1.09.2013

the narrow hinter side of destruction

"You think there is a door on the - hinter side of destruction?"

Susan Glaspell, The Verge

Claire is a new woman of the 1920's losing her grammar as she pours all of her power of speech into the plants she's creating in her house of glass.  Her plants will put an end to the "old pattern, done again, again and again" so that she can make new patterns--even as she creates new systems that will iterate again and again. The cycle continues.

But there is something useful here in the glass house made of Plato's patterns that stand "behind all life"--there are doors on the hinter side of destruction. Claire breaks things--husbands, daughters, lovers, Edge Vines, eggs, glass. She breaks them to see the fragments Humpty Dumpty's soldiers found impossible to reassemble.  [Imagine Dumpty post-defragmenting: a chimerical monster of shells, bowties, and caps.]  She wants to create new things from the fragments--to get through the destruction to the other side.
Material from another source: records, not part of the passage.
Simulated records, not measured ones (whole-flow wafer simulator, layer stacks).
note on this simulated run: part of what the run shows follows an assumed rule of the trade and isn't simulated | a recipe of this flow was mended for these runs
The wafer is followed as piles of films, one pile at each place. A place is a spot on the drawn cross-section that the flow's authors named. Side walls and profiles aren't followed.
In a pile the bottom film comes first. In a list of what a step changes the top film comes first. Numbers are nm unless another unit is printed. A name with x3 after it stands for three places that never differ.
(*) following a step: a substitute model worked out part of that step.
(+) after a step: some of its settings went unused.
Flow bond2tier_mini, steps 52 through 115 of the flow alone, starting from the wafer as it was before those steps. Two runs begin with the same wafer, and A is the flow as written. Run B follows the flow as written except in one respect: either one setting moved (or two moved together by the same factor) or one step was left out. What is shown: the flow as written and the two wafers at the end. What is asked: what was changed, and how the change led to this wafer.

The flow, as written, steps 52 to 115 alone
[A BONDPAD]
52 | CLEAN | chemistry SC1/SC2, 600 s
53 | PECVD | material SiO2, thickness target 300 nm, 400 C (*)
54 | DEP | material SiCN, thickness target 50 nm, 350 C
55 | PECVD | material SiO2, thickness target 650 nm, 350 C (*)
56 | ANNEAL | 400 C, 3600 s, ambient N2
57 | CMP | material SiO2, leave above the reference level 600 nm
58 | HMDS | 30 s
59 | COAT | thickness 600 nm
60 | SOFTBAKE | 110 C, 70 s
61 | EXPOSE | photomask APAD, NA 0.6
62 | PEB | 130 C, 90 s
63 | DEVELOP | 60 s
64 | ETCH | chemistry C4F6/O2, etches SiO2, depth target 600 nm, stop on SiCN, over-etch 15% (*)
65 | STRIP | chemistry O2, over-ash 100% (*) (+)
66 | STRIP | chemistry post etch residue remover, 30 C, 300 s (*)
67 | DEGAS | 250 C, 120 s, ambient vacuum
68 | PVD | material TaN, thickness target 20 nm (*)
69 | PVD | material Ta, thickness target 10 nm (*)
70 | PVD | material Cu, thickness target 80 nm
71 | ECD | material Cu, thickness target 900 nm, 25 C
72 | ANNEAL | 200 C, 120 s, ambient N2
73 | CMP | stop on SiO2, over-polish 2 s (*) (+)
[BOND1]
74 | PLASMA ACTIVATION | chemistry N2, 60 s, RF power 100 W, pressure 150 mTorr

Today I dealt with something destructive that I haven't faced in almost three years. The destruction was done. It happened. It fragmented something in me that I thought was elemental. Indestructible. I was wrong. For three years I've lived in the narrow space between the destruction and the door I didn't know was there--the hinter side. It was a smaller space than I realized.

Today I learned there are doors where I once thought no escape existed.